The new paper outlines the concept and presents a prototype device, which uses an optomechanical crystal implemented in a piezoelectric material in a way that is compatible with superconducting qubits, quantum analogs of classical bits. Operating the device at the single phonon limit, the scientists were able generate coherent interactions between electrical signals, very high frequency mechanical vibrations, and optical signals.
Although the first prototype of the transducer has not been operated in the quantum realm, that is, in fact, the next step for the research effort. "In this paper, we're characterizing the system using classical electrical and optical signals and find that the essential parameters look very promising," says Bochmann. "In the next step, we would have to actually input quantum signals from the electrical side and then check whether the quantum properties are preserved in the light."
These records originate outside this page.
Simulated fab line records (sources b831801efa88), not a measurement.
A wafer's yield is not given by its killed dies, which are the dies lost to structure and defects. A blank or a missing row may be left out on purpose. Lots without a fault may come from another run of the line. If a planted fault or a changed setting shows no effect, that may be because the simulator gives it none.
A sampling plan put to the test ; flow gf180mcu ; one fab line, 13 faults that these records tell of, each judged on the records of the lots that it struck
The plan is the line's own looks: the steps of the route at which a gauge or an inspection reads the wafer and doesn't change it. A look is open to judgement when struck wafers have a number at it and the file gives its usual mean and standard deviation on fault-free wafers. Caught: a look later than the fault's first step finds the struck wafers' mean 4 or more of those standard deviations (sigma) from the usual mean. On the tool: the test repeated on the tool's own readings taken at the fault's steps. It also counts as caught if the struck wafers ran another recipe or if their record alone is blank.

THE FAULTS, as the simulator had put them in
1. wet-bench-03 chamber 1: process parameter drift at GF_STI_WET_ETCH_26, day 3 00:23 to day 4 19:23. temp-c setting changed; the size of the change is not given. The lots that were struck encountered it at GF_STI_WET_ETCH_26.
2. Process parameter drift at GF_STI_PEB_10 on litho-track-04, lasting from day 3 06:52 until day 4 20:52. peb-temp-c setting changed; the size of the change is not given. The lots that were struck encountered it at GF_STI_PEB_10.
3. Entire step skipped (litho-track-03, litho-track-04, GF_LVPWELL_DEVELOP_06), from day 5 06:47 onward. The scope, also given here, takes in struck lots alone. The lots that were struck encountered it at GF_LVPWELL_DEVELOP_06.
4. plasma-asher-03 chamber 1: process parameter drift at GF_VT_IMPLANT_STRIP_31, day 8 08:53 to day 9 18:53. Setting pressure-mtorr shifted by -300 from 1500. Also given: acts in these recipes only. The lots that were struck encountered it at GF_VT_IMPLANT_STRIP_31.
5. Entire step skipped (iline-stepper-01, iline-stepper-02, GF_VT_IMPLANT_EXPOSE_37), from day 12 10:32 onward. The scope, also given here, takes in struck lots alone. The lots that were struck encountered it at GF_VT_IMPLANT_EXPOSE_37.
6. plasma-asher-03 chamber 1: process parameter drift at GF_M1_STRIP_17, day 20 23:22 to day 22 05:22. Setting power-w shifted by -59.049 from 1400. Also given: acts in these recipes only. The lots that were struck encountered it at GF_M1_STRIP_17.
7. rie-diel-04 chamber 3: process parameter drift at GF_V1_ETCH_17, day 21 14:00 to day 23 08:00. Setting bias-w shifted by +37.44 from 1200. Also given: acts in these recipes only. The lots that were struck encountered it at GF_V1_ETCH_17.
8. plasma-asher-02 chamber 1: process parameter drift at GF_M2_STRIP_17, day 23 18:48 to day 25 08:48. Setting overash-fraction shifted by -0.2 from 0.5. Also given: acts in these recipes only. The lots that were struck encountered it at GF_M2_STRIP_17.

According to the authors, their prototype transducer is fully compatible with superconducting quantum circuits and is well suited for cryogenic operation. "The coupled dynamics of the system should be the same at low temperatures as in our room temperature measurements, albeit with a lower thermal background," said co-author Andrew Cleland, a professor of physics and associate director of the California Nanosystems Institute at UCSB. "Genuine quantum features and non-classical mechanical states will emerge when we couple a superconducting qubit to the transducer.
"We believe that combining optomechanics with superconducting quantum devices will enable a new generation of on-chip quantum devices with unique capabilities, as well as opening an exciting pathway for realizing entangled networks of electronic and photonic quantum systems," Cleland said.